We’re open-sourcing the tool we use to collect and analyze on-call data from PagerDuty. We use pd2pg to improve the on-call experience for engineers at Stripe, and we think it’ll be useful for your teams too.
PagerDuty data in Postgres
PagerDuty is an important source of data about how services behave in production and the on-call load experienced by engineers. This data has been instrumental for managing and evolving our on-call rotations: over five months, we’ve reduced on-call load for our systems team by about 75%.
We import data from the PagerDuty API into a Postgres database using pd2pg, where we can use the full power of Postgres’ SQL queries.
Here’s how you import your data:
export PAGERDUTY_SUBDOMAIN="your-company" export PAGERDUTY_API_KEY="..." export DATABASE_URL="postgres://..." bundle exec ruby pd2pg.rb
The script incrementally updates existing data, so it’s trivial to refresh your database periodically. (It also fetches historical data from your account, so you can get started with long-term analysis right away.)

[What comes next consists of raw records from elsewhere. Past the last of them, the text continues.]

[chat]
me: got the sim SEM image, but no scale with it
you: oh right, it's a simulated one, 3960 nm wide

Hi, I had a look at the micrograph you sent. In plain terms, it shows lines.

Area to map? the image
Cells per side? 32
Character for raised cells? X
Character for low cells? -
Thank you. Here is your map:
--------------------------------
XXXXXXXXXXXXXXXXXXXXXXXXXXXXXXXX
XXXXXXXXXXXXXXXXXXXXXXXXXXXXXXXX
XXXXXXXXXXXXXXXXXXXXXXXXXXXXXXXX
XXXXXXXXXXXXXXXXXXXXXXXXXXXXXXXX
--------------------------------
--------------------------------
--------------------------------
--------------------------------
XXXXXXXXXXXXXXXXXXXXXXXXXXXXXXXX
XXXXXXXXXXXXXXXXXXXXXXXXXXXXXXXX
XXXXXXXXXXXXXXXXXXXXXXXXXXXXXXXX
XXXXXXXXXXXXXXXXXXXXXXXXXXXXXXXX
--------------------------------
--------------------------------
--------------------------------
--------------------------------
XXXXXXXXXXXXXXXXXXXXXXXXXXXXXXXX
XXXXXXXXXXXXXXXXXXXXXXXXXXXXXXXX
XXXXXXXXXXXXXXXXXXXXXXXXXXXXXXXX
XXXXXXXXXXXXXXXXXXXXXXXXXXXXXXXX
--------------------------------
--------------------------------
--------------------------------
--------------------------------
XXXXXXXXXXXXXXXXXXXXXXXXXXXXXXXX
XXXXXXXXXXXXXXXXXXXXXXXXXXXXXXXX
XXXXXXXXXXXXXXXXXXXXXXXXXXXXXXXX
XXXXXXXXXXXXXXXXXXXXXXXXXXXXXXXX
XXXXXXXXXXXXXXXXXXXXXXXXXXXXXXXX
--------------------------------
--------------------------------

Querying PagerDuty data with SQL
You can start analyzing and exploring your PagerDuty data once it’s in the database with
$DATABASE_URL \d incidents Column Type Modifiers id character varying not null incident_number integer not null created_at timestamp with time zone not null html_url character varying not null incident_key character varying service_id character varying escalation_policy_id character varying trigger_summary_subject character varying trigger_summary_description character varying trigger_type character varying not null select count(*) from incidents; count ------- 3466psql
As an example of a real query, here’s how you’d count the number of incidents per service over the past 28 days:
select services.name, count(incidents.id) from incidents, services where incidents.created_at > now() - '28 days'::interval and incidents.service_id = services.id group by services.name order by count(incidents.id) desc
How we use pd2pg at Stripe
- Weekly team report: Our sys team reviews a detailed on-call report each week. It covers all alerts sent by either a team-owned service or fielded by an engineer (which can include escalations from other team’s services). This detailed report helps us understand the types of incidents we’re seeing so we can prevent or respond to them better.
- Per-service incident counts: Aggregates like per-service incident counts help give us a high-level overview. (They’re not actionable results in themselves, but do show us high-load services we should review further.)
- Interrupted hours metric: A common way to measure on-call load is counting the number of incidents over a period a time. Sometimes, this over-represents issues that cause several related alerts to fire at the same time (which aren’t actually more costly than a single alert firing). To get a more accurate view of on-call load, we calculate an "interrupted hours" metric that counts the intervals in which an engineer receives one or more pages. This metric provides pretty good insight into real on-call load by suppressing noise from issues that result in multiple pages and more heavily weighting incidents with escalations.
- On-hours vs. off-hours alerts: Pages during the work day are less costly than ones that wake an engineer up at 3am on a Sunday. So, we look at the metrics discussed above broken down by on-hours vs. off-hours incidents.
- Escalation rate analysis: Frequent or repeated escalations may indicate that either that responders aren’t able to get to a computer, or they aren’t prepared to deal with the issue. Some escalations are expected, but keeping an eye on escalation rates across services helps us keep an eye out for organizational bugs.
- Individual on-call load: Being primary on-call is a major responsibility, and high on-call load can cause burnout in engineers. To help understand on-call load at the individual level, we can perform user-specific variants of the above queries.